Friday, November 09, 2018

China to Begin Flight Tests of Next Gen Capsule in 2019

China will perform a first test flight of a full-scale 20-metric ton model of a successor to its Shenzhou spacecraft for human spaceflight next year, a senior official at the craft’s designer said last week.

The next-generation crewed spacecraft will be the payload for the first flight of the Long March 5B launch vehicle, a variant of the Long March 5 and designed for lofting large modules of the planned Chinese Space Station (CSS) into low Earth orbit.

In 2016, China use the first flight of the Long March 7 medium-lift rocket to launch a scale model of a new return module to test re-entry and landing profile for new spacecraft.

“The full model will be tested next year,” Li Ming, vice president of the China Academy of Space Technology (CAST), told SpaceNews, and confirmed the mission would include the full spacecraft including re-entry and orbital modules.
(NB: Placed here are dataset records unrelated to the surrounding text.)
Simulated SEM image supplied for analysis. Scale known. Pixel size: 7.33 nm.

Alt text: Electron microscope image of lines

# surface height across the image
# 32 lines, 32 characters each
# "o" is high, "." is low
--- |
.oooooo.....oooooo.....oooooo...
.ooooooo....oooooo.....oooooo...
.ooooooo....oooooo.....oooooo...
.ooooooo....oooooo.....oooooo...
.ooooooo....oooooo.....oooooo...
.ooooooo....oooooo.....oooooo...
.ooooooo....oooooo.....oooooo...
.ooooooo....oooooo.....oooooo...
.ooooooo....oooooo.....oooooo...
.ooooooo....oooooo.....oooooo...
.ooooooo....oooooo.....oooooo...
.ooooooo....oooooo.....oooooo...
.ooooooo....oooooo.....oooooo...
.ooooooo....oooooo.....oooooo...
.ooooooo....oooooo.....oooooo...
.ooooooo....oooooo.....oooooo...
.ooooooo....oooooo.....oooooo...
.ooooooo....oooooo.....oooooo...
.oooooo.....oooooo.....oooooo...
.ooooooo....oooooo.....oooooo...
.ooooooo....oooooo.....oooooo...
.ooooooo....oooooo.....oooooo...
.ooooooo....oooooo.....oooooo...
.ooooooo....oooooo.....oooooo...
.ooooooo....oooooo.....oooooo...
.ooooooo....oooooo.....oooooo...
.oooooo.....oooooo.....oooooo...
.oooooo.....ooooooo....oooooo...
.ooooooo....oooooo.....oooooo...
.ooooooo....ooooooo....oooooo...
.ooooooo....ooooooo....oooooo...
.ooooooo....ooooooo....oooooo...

“The key issue is to test the new shape and reusable technologies. This capsule will be reused after recovery from space,” Li Ming said at the International Astronautical Congress, held Oct. 1-5 in Bremen, Germany.

The test of the spacecraft will not include environmental controls or systems required to support astronauts, but focus on testing avionics, separation events, heat shielding, parachutes and recovery operations, similar to the mission profile NASA’s Orion flew in 2014 when a Delta 4 heavy rocket sent the unmanned capsule 5,800 kilometers above the Earth to test re-entry systems.